Employees still need a safe harbor

Tim Mcguire United Feature Syndicate

Glenn Horstman’s office was always right next to an outside entrance, so nobody in the Human Resources department could see his visitors. With slick-backed hair, the fidgets befitting the recovering alcoholic that he was, and a demeanor that screamed “I’ve seen it all, buddy, you ain’t gonna surprise me,” Horstman was the perfect employee assistance director in the early ‘80s before he retired.

Confidentiality was his currency. Nobody was supposed to see who visited him and he kept no notes. He had personally struggled with practically every problem an employee might encounter. He wasn’t a refined “suit,” and his most important degree was the one from the school of hard knocks. He was a quietly confident guy with unquestioned integrity who knew how much hurt employees could feel. He could just as easily call a phony a phony and he despised whiners, complainers and victims. That made him THE person employees and management could trust. Employees knew he would find them help and would never betray them. Executives knew if Glenn told them something, they were taking a huge risk if they ignored him.

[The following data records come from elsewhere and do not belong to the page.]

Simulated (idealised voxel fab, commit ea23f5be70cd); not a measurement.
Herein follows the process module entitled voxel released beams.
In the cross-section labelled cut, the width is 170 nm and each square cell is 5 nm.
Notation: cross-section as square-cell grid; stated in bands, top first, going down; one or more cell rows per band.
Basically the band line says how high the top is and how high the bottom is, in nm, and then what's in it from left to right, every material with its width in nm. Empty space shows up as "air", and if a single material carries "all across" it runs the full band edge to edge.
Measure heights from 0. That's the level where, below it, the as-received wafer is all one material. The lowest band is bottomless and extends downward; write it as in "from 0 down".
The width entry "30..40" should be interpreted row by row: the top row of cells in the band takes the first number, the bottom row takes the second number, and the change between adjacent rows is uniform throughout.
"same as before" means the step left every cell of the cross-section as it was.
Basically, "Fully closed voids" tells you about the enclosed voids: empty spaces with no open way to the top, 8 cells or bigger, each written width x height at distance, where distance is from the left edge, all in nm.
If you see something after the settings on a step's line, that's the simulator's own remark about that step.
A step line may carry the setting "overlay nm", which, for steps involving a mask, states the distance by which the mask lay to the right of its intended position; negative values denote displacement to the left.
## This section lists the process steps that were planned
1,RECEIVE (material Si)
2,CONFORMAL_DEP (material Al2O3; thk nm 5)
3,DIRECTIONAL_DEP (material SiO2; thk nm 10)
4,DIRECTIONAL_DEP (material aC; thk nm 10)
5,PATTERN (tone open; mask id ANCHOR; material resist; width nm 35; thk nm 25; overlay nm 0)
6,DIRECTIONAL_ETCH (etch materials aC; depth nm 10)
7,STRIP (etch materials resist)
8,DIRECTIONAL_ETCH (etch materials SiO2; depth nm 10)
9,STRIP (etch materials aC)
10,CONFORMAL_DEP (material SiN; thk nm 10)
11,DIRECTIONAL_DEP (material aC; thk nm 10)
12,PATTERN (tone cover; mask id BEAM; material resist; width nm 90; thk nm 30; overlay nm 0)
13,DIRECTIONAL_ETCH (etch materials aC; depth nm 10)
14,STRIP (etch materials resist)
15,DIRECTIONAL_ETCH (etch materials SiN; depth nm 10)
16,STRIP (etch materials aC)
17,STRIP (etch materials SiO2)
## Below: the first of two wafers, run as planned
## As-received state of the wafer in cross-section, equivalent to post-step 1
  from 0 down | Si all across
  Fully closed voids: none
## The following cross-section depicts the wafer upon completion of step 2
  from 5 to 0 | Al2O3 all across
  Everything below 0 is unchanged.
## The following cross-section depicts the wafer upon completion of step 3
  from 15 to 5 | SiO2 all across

There were countless Glenn Horstmans across America, employee assistance counselors who made every relationship meaningful, confidential and focused only on finding solutions. But employee assistance became corporatized in the ‘90s. Health insurance, concerns about privacy and the bottom line made many employee assistance programs appear distant, impersonal and numbers-focused. Simultaneously, many human resource departments were perceived as “management” and less trustworthy. Employees had fewer places to go for help. We lost something dear when that happened.

Cut to the present. Kristin Evenson can charm fish out of water with her 10 million-watt smile. She’s an experienced businesswoman who dealt with some of the country’s largest companies. Evenson, the founder of LifeWork Corporate Care in Minneapolis, is now intent upon promoting corporate chaplaincy into today’s challenged workplaces.

Her passionate description of how workplace chaplains are “confidential, accessible and available” resonated for me. She explained that confidentiality is crucial, but so is the actual presence of a chaplain. Evenson is convinced the need for chaplains is more urgent because of the short-term financial orientation of so many companies. She worries the instability of work forces increases the need for the kind of guidance chaplains can offer. She cites numbers that show disengagement and absenteeism are rising.

Evenson surprised me when she said in addition to those problems, productivity is suffering because so many employees are seeking greater meaning and purpose. Since I advocate for such meaning I was ready to argue with her until she explained that when employees lack that sense of deeper meaning and purpose their engagement with their job is undermined. She believes ecumenical chaplains are part of the answer.

Tip for your search: Try to spend a few hours a day shedding your self-interest. Do your work with high quality as the only goal without considering how comfortable it makes you. In the same way, pay special attention to the people you encounter and try to understand their perspective and shed your own.

Resource for your search: “Church on Sunday, Work on Monday,” by Laura Nash, Scotty McLennan (Jossey-Bass, 2001).